Debugging

Shared-memory parallelism

For information on race conditions and debugging, see Shared memory debugging.

Identifying location of regressions (debug output)

It can be useful to save output from intermediate points within each timestep. This can be done by setting debug_io=true in the [timestepping] section of the input, which creates a file debug.dfns.h5 containing output from after each call (roughly each kinetic equation term or moment equation) in moment_kinetics.time_advance.euler_time_advance! and a few other useful places (where write_debug_IO() is called, which is a local wrapper for moment_kinetics.file_io.write_debug_data_to_binary).

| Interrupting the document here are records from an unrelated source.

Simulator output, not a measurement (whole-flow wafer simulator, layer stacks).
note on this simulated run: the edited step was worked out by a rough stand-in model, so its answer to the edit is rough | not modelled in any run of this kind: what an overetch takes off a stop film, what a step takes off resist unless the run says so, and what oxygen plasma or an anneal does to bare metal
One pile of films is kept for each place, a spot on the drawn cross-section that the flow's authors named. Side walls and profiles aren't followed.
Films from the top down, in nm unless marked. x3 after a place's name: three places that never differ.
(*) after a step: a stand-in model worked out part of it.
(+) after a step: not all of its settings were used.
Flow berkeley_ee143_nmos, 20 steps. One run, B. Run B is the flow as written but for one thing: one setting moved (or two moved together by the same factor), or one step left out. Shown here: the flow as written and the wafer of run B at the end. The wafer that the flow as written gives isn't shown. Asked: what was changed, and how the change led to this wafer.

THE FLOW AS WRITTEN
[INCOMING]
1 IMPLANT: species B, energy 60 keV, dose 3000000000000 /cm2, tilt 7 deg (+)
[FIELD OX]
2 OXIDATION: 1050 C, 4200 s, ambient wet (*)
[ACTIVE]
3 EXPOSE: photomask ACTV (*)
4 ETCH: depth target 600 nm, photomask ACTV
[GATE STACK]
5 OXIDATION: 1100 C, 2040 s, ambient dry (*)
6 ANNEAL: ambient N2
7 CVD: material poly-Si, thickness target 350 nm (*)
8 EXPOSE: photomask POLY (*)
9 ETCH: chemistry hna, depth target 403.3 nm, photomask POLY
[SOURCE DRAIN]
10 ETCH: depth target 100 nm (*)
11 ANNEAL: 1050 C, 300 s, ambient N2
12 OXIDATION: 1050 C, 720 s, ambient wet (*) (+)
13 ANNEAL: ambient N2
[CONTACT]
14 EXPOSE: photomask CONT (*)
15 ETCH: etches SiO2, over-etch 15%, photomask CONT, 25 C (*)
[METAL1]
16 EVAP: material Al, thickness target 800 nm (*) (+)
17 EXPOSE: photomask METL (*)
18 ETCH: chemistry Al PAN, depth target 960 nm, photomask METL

One example where this is useful is when trying to identify a 'regression' - where the output of some run was expected to be the same before and after a change to the code, but is not. Comparing the 'debug output' from the before/after runs can narrow down a lot the (first) place where a difference occured (using debug_io=true should be easier than putting debug prints in the two versions of the code before/after the change being debugged). To compare the outputs and identify the earliest difference, use the script util/regression_test_debug_comparison.jl. This can be imported in the command line to provide a function regression_test_debug_comparison() that can be used to compare debug output from two runs (see its docstring for more details), or run as a command line script (if the default settings are OK) with paths to the two debug files as the command line arguments.